Would it be particularly surprising if this were true? If I have understood what you mean correctly (so that since you want to consider integrality in full generality a version of essentialness relative to the image of $R$ is required) I believe I have a proof:

First observe that we can reduce to $R$ local. Indeed one can check normality locally and this preserves minimality of primes (when they survive the localization) and so we can assume $R$ is a local reduced commutative ring with unit.

Now let $P$ be a minimal prime ideal in $R$ and consider the composite $R \rightarrow R/P \rightarrow k(P)$ and suppose that $b$ is an integral element in $k(P)$ over $R/P$ and hence over $R$. As in Jose's comment we know that $b$ is essential over $R/P$ and hence over $R$ (I don't see how to make sense of essential for non-injective morphisms otherwise, maybe I am being dense here). So by hypothesis $R/P[b]$ is a finitely generated projective $R$-module and so is free since $R$ is local. But $\operatorname{Ann}(R/P[b])$ is clearly at least $P$ so $P=0$ (since $R$ is reduced) and $R$ is in fact a domain.
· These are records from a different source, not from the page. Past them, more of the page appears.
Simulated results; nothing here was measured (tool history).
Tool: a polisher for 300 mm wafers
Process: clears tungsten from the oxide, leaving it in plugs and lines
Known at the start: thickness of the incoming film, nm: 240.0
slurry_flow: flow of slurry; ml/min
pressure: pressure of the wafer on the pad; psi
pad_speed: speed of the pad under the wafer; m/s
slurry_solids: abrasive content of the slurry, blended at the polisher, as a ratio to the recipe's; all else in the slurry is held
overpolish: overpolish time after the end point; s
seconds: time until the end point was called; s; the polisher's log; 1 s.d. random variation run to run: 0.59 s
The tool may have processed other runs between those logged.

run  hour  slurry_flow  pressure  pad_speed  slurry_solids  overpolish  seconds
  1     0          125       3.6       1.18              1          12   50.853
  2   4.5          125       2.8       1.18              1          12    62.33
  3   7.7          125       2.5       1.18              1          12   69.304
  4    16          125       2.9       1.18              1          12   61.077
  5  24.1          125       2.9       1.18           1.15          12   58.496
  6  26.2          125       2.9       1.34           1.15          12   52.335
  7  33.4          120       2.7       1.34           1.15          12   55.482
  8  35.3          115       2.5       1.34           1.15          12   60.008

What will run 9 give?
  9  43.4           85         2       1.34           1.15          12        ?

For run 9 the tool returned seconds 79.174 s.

I next claim that in fact $R$ is integrally closed in its field of fractions $K(R)$. To see this lets denote by $S$ the integral closure of $R$ in $K(R)$. Then $S = \operatorname{colim} R[\alpha_1,\ldots,\alpha_n]$ where the $\alpha_i$ vary over all the integral elements. By hypothesis each of the modules occurring in the colimit is free so $S$ is flat over $R$. In particular, it is flat, finite, and $R \subseteq S$ so that it is faithfully flat over $R$. It now follows that $S=R$ by the following standard argument.

Suppose $a = \frac{x}{y}$ is in $S$, where $x,y$ are in $R$. Then $x$ is in $yS$ and $yS \cap R = yR$ by faithful flatness (we prove this below) so that $y$ divides $x$ in $R$ also. In particular $a$ is in $R$.

Proof that $yS \cap R = yR$: since $S$ is faithfully flat over $R$ we get by changing base a faithfully flat map for any ideal $I$, $R/I \rightarrow S\otimes_R R/I \cong S/IS$ which is injective (since faitfully flat maps are always injective - this follows by using the fact that the kernel of the functor on module categories given by base changing is trivial). In particular we have that $IS \cap R = I$.

In fact I think this gives something stronger. We have shown that the localization at each maximal ideal is a normal domain so in particular $R$ is normal. If $R$ is noetherian it follows that it is a product of finitely many normal domains.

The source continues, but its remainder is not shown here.